Not to mention that it shows an innate lack of understanding of writing/printing as a medium (i.e. an intermediary) on Jobs’ part.

As for the review, it’s impressively made, but for me it mostly shows the reviewer’s ability to cleverly combine various apps and plan out a “flow” of sorts in composing the video. While some of these apps are probably iPad-exclusive, there’s nothing in this saying it’s not possible on any (pen-enabled) computer.

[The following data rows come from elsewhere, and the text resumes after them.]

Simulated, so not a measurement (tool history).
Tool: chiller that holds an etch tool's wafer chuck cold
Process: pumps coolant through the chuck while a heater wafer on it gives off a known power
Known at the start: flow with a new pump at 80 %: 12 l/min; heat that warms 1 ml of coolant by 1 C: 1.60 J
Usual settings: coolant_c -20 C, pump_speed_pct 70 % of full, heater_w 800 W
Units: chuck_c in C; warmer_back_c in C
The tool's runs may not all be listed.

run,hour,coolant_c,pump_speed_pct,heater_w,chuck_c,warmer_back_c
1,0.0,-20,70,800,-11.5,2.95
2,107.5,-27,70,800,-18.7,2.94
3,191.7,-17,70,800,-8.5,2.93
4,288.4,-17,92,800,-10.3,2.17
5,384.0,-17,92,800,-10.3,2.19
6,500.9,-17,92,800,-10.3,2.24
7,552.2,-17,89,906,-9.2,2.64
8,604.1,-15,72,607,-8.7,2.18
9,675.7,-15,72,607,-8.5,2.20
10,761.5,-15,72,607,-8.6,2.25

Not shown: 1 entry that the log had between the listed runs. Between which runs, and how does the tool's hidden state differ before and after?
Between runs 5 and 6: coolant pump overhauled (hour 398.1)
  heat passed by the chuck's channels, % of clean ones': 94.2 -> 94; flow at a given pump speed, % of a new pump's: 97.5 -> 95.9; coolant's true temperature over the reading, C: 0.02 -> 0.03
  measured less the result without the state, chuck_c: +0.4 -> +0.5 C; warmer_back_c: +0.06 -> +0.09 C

Secondly, while I agree that flexible computerized learning tools are invaluable and will ultimately transform how we learn and how we transmit and store knowledge, the review’s obvious “Apple’s ideology will save us all” bent strikes me as frighteningly naïve, and is further underscored by the opening statement that “it’s easy to be cynical about technology[, but…]”. Just because a company’s founder was espousing a love for creativity and free knowledge forty years ago doesn’t change the fact that they’re currently forcing closed systems on users (and has really been doing so since day one), taking away users’ abilities to control their own property, and not least enforcing draconian policies and purposely making everything more difficult when it comes to service and repair of said products. This, of course, applies to many, if not most tech companies. The whole point is that Apple is no different, and continuing to portray them in this light just helps obfuscate this.

I don’t really know of any better alternatives (well, we have FairPhone for phones, but their hardware is way too outdated for most people), but that’s not really the point. The point is that we need to strip Apple of this mythical image that they’ve very successfully built for themselves, as it doesn’t do consumers any good whatsoever.

Is a $329 computer that handles pen input with aplomb a great deal? Sure, especially with a processor as fast as the A10 and the solid optimization that Apple is able to ensure with most apps. That the pencil is a $99 addition would be well worth mentioning in the review, though. As would the closed-off app library and the utter lack of serviceability (this is meant for school kids! Of course they’ll drop, throw, spill on and whatever else might damage these things!).

My main objection is still the evangelizing tone here, though. The world definitely doesn’t need less cynicism towards multi-billion-dollar tech companies and their constant hunt for more ways to sell us junk we don’t need, and to make us turn fully functional tools into e-waste! No way.